2. Extremely intelligent.

Harvard? MIT? yep. enough said. But, there's more. Everywhere you turn in this city there is another College. Emerson, Suffolk, Northeastern, Boston University, Boston College, UMass Boston, Leslie, Tufts.... the list goes on. It is insane.

3. Funny accents.

Being from California, I obbbbbvviouuslly don't have an accent. I speak how everyone should. Ok, I'm being facetious. My cousins from other states say Californians do have an accent. So I'll concede [even though I still think we speak the best :)]. Not everyone here has that true Boston accent, but when you hear it there is no mistaking it!

A Boston accent takes out the "r" in the middle of the word. "park the car" turns into "pAk the cAr."
But, I heard it said that Bostonians say "you need to die with the same amount of r's."
So when you take the "r" out of the middle of the word, you have to add an "r" to a word that ends in a vowel so "idea" turns into "idear" and "area" turns into "arear."

Given that I studied communication disorders in college, this has been an especially fun one.

4. Hyper-liberal

Although a few people in my office are fellow Romney supporters, they definitely drink the Blue kool-aid out here. The other day I passed a candle light vigil in government center for energy silence.

Despite the fact that I still have a thing for the Red kool-aid, I try not to stick out like an elephant either. Since moving here, I gave up on plastic grocery bags,

         - sidenote: you all should use reusable grocery bags, I've always kind of hated the plastic ones because they're such a waste. And I was the kid that fished them out of the water at the beach. You can hold about 3x more in the reusable kind, and they don't break, and you can carry them over your shoulder. It will change your life. Promise. 

I recycle more (something I've always done but hated that I would have actually had to pay money to get a recycling bin in my Utah apt, how lame is that?!), and I've even been spotted at a Farmer's market.

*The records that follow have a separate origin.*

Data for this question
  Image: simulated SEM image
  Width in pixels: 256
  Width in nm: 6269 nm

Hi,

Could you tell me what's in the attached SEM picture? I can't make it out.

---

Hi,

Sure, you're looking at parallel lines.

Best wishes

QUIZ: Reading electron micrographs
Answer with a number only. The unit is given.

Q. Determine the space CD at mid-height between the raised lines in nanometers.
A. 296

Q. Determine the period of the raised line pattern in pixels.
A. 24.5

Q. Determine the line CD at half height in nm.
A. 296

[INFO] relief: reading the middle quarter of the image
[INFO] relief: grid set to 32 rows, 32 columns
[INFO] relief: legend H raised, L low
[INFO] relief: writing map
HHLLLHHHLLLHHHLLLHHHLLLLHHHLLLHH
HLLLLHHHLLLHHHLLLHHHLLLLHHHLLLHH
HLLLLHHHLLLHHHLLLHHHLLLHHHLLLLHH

Don't worry I still shave my legs. Even though I've seen a few girls here who don't.

Although I've found these funny stereotypes to often be true, I had an experience today while sitting at the Prudential Center, eating Pinkberry, and people watching, that made me remember we shouldn't be so quick to judge negatively but should always try to give people a positive benefit of the doubt.

Happy weekend!


  1. Just tried out reusable shopping bags yesterday and they really are amazing! I only needed two for my grocery shopping and I still had room! And they don't break!